CDL fraud charges in Georgia, Texas

The operator of a truck driving school in Georgia has been indicted for fraud in commercial driver licensing after an examiner pleaded guilty to accepting cash payments from him. Three Texas men also have been indicted for CDL fraud.

According to the U.S. Attorney’s Office for the Middle District of Alabama, James Welburn, owner and president of American Truck Driving Academy (ATDA), was indicted. The charges state that “Welburn corruptly gave cash payments to Michael Jordan, a third-party CDL examiner that operated in Columbus, Georgia.” Jordan entered a guilty plea in July for his role in the conspiracy to falsify CDL examinations.

The charges stated that, “In exchange for cash payments from Welburn, Jordan falsified CDL examinations for ATDA students. The alleged falsifications included altering dates on score-sheets to conceal that Jordan conducted examinations before students were eligible to be tested; conducting more examinations than allowable on a single day; and giving ATDA students preferential treatment on the control skills portion of the exam by hand-selecting which test form to use when Jordan knew that Federal regulations required the test to be randomized.”

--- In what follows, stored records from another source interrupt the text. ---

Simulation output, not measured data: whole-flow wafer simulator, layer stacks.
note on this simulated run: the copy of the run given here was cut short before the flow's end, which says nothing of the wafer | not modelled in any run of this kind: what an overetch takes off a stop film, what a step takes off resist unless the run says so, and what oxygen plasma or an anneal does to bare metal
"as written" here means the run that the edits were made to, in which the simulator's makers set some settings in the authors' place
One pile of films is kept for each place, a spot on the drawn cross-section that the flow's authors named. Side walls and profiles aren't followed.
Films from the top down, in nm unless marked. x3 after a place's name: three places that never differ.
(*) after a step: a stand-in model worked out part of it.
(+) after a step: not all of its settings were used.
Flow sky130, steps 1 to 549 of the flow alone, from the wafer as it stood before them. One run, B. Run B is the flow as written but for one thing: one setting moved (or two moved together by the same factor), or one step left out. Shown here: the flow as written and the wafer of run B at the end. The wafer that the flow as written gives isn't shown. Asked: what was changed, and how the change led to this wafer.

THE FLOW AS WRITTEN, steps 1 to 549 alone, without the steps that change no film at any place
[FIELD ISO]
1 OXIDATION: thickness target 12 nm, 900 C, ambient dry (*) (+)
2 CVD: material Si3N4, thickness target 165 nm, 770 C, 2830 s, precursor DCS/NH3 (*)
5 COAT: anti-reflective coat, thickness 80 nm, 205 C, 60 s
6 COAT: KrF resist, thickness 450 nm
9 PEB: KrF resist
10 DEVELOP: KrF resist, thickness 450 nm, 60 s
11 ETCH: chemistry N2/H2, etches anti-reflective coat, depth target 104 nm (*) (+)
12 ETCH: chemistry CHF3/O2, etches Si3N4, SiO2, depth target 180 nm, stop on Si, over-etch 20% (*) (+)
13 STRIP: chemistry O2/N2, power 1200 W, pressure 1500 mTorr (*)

Also in July, a Texas Department of Public Safety employee, Alonzo Blackman, was indicted along with Fernando Guardado Vasquez and Marino Maury Diaz Leon.

The indictment, issued in the U.S. District Court in San Antonio, alleges that Vasquez and Leon paid Blackman to falsely certify that applicants passed the skills portion of the CDL test when those applicants had failed or had not taken the test. Blackman provided Vasquez and Leon with temporary CDLs for the applicants and Texas DPS later mailed permanent CDLs to them.